The checks are in the mail.
Myrtle Beach has sent refunds to those who paid fines when they received tickets for not wearing motorcycle helmets, and a second set of checks went out this week for interest on the fines.
The city paid $13,964 in fine refunds for 141 tickets issued while the helmet law was in effect from February 2009 to this summer, when the state Supreme Court declared the law invalid.
City spokesman Mark Kruea said the city also sent an additional $869 in interest, figured at 7.25 percent and depending on how long ago the city collected the fines.
"The interest checks were between 50 cents and $10.50," he said.
Including mailing the checks, the city spent nearly $16,000 issuing the refunds and interest payments.
Councilman Randal Wallace, who was the only council member to vote against the helmet law, said he is glad the city can move forward now.

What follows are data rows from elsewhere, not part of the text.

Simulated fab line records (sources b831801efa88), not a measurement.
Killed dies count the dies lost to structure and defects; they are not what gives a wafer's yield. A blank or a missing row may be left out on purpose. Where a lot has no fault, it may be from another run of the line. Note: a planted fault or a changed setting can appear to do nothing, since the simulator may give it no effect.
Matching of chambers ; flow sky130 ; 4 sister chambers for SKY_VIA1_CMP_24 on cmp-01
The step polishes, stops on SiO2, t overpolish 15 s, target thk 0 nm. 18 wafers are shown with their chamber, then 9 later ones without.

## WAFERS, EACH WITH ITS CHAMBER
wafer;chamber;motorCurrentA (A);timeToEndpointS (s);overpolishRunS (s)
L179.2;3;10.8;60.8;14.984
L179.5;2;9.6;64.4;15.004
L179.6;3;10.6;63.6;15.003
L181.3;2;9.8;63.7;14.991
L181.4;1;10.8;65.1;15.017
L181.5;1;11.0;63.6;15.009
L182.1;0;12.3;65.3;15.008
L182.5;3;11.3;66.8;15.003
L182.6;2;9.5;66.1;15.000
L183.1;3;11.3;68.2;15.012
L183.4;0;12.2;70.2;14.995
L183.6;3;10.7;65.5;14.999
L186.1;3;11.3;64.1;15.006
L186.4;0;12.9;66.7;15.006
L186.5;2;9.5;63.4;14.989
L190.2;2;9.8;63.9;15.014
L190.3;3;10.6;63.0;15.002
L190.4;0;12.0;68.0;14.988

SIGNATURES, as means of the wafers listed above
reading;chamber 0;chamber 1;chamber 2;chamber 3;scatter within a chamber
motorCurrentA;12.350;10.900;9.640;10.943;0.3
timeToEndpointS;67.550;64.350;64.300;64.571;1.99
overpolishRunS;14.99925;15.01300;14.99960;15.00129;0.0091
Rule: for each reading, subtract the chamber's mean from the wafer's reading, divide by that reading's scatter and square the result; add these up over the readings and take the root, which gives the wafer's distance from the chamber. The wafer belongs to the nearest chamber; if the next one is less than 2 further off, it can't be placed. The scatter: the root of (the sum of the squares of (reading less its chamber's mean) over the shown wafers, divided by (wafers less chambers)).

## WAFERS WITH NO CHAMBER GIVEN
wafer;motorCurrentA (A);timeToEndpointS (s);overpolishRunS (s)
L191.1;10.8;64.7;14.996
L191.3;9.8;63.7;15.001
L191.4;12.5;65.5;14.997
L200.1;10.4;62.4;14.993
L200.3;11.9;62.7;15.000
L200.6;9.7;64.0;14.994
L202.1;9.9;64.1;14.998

"It was just one tool in the whole basket of stuff we were trying to do about the rallies," he said. "I didn't agree with it, but on the big scale, nothing has changed about how the city is going to deal with these events. We still intend to keep control of the city in the month of May."
He said he figured the city would have written more tickets than just 141.
"I would encourage people to wear helmets. We didn't have a single fatality in city limits while the law was in place," Wallace said. "But I don't think it's government's place to tell them they have to."
The state's high court ruling came in response to two lawsuits heard in February alleging that the city had superseded state law by implementing a local helmet law and that the helmet law was unconstitutional.
The court ruled that the state had already completely answered the question of who must wear helmets - riders younger than 21 - and that the city's law was not in keeping with the state's Uniform Traffic Act.
Also, the court said, the city had already invalidated the law itself when it repealed the administrative hearing court created to take care of the tickets issued for helmet law violations, which were then considered administrative infractions.
City leaders have said they are not worried about losing the bike helmet law, because the city has other tools to meet its goal of gaining control over the May motorcycle rallies that, at their peak, drew an estimated 500,000 people to the area.
In 2008, the city passed a package of 14 new laws and amendments, including the helmet law, designed to push the Harley-Davidson Spring Cruisin' the Coast rally and Atlantic Beach Bikefest outside Myrtle Beach city limits. The city had faced years of complaints from locals and non-biker visitors about noise, excess garbage, reckless driving and lewd behavior.
Three other city ordinances passed as part of that package were also ruled invalid by the Supreme Court. Those dealt with parties in public parking lots, a juvenile curfew and convenience-store security. The city has since made violating those ordinances a misdemeanor instead of an infraction, which the court said would make them valid.
Kruea said the city is going to issue refunds for any tickets given under those three ordinances before their violations became misdemeanors, too. He did not know how many tickets had been issued or how much the refunds would be, but said he would have numbers later this week.
He said those refunds will be "substantially less" than what the city spent issuing helmet-ticket refunds.